One of Stanly’s earliest educators built school for Black children
While many Stanly County residents have heard of Elbert Edwin “E.E.” Waddell, an educator at the old Kingville High School during the mid-20th century whose name is synonymous with the community center in South Albemarle, few have probably heard of H.S. Sellers, one of his Black educational predecessors.
Born sometime in the late 1850s to early 1860s, Sellers originally moved from Chatham County to the southern part of Stanly County in the early 1890s, according to historian Lewis Bramlett. After originally teaching in a small school room, Sellers, who attended Shaw University in Raleigh, soon built his own preparatory school for Black children called the Carr Academy.
Bramlett notes that according to the March 31, 1892 edition of the Southern Vidette, a newspaper that was based in Norwood, Sellers was a supporter of industrialist Julian S. Carr, who ran for lieutenant governor in 1880 and later for U.S. senator, “so this is possibly the reason for the name of his school.”
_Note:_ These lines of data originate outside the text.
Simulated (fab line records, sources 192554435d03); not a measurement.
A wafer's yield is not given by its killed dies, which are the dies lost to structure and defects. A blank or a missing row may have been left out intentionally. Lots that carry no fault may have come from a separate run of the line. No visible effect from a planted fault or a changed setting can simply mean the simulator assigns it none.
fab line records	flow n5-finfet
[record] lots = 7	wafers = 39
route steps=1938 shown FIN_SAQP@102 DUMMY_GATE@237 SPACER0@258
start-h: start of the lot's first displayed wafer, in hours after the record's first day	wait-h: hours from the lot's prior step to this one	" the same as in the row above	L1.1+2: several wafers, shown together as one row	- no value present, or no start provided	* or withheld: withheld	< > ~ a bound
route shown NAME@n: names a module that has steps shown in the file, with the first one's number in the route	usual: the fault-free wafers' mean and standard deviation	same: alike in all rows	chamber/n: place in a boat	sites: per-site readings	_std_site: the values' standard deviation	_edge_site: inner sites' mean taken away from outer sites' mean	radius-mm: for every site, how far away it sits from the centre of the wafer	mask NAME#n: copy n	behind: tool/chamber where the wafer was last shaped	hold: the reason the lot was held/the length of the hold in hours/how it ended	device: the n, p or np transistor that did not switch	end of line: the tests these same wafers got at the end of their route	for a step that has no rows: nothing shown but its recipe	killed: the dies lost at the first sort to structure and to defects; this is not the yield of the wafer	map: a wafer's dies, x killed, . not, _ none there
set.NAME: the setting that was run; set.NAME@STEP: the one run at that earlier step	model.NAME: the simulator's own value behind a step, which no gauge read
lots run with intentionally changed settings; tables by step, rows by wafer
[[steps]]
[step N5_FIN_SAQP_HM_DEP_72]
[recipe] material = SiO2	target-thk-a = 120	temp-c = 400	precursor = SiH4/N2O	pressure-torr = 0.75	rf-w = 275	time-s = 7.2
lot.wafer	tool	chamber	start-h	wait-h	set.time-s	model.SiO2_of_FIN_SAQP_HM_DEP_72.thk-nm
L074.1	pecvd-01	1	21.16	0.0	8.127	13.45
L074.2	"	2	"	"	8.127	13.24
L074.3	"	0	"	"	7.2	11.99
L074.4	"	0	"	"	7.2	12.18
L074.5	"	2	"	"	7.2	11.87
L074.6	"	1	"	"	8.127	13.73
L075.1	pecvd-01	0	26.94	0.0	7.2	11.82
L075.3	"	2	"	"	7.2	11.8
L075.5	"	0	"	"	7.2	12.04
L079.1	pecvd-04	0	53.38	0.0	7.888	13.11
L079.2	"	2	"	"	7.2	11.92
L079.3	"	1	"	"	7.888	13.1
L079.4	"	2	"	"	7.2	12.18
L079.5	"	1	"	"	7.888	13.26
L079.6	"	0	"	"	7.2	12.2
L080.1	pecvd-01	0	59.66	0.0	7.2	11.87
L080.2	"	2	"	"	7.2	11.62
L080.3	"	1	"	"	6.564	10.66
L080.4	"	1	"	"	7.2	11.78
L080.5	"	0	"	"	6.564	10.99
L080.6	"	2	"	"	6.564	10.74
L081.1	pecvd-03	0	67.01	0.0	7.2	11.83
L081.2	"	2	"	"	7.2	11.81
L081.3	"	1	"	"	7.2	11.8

Incorporated by the General Assembly of the State of North Carolina on Feb. 9, 1893, the Carr Academy served Black students in Stanly and surrounding counties.
“This was very important for the community, as there were not a lot of learning opportunities available for African American children at the time,” Stanly County Historical Director Megan Sullivan said.
According to his obituary, published in the Stanly News & Press in 1937, “he was really the pioneer teacher of his race in this section” and gave Black people “their first real opportunity to secure the foundation of an education.”
The school building burned after a few years and Sellers went on to teach at the Norwood Colored School, where classes were held at Bennettsville A.M.E. Zion Church. (Bramlett notes this was before the creation of the Rosenwald schools in the early 20th century for Black children throughout 15 southern states.)
He was teaching in Cottonville when he died of pneumonia in January 1937. His obituary estimated that Sellers was around 80 years old when he passed. Funeral services were held at the Bennettsville Church in Norwood.
He is buried at the church and shares another name on his gravestone (Captoria Lilly, who was born in 1860 and died in 1932), indicating that he was possibly married, though no written record exists. The death year on the gravestone is incorrect.
His obituary said Sellers “was of great service to his people of this section with whom he labored for more than two decades.”